Music City Bowl has grown into more than just a game
NASHVILLE, Tenn. — Scott Ramsey remembers the first Music City Bowl like it was yesterday.
That is, if yesterday was a dreary and cold December day in 1998. Ice was being chipped from the playing surface at Vanderbilt Stadium just hours before kickoff, so as to allow Alabama and Virginia Tech the opportunity to play in front of a sold-out crowd.
Fast-forward some decade and a half later and the 16th annual Franklin American Mortgage Music City Bowl has become more than just a bowl game that this year will pit Ole Miss (7-5) and Georgia Tech (7-5) against each other on Monday afternoon at LP Field, home of the NFL’s Tennessee Titans.
It has matured into a nearly weeklong festival that starts Friday and combines professional sports, the city’s vibrant downtown music scene, and an outdoors New Year’s Eve party and concert. And the calendar falls perfectly following a mid-week Christmas Day that allows for an extended lead into a local sports weekend and beyond.
"What a great music, fun, getaway weekend with sports around it," said Ramsey, president and CEO of the Franklin American Mortgage Music City Bowl as well as executive director of the Nashville Sports Council.
"Those of us who were here 20 years ago or so in this town to think that we’ve got a sold-out NHL game on Saturday night, bowl fans rolling in some 30,000 or so out-of-towners, we have a Titans game Sunday, Monday a bowl game, Monday night a (Predators versus) Red Wings game, Tuesday night a downtown concert with 30,000 or 40,000," Ramsey added, "from a citizen standpoint, I couldn’t be more happy being a sports fan and see that weekend and how we can kind of shine."

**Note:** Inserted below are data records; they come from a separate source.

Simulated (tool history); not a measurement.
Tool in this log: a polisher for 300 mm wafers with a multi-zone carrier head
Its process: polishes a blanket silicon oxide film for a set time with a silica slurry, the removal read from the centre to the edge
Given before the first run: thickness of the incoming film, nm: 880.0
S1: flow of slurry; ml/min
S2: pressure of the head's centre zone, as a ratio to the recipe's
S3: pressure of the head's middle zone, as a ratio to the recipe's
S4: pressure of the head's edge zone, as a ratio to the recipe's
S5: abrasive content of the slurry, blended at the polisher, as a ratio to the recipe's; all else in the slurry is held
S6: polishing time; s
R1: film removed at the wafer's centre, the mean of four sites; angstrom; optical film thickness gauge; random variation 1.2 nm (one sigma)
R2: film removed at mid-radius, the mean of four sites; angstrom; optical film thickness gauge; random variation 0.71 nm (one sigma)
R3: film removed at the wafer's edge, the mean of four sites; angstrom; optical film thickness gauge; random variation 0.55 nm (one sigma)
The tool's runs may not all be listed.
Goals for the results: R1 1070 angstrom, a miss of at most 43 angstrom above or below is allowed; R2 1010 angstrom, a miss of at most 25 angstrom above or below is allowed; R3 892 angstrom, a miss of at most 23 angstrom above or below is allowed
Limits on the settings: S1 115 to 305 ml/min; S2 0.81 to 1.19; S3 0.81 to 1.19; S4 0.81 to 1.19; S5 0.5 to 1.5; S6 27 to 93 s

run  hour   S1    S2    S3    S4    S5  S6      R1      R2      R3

While having an affiliation to host teams from the SEC since Day 1, the Music City Bowl was also affiliated with the Big Ten and has had a contract with the ACC since 2006. Starting next year with the elimination of the BCS, the Music City Bowl and Gator Bowl signed a six-year combination deal to pick a school from either the Big Ten or ACC, allowing for more flexibility in team matchups.
According to its Web site, the Music City Bowl though the years has generated more than $207 million in local economic impact and distributed more than $34 million to participating schools.
The festivities begin Friday night with the private Official Welcome Party on the General Jackson Showboat for student-athletes, coaches, SEC and ACC administrators, participating school entourage, bowl sponsors and partners, and Nashville dignitaries. The first event open to the public is Saturday morning’s Fellowship of Christian Athletes breakfast at Gaylord Opryland Resort.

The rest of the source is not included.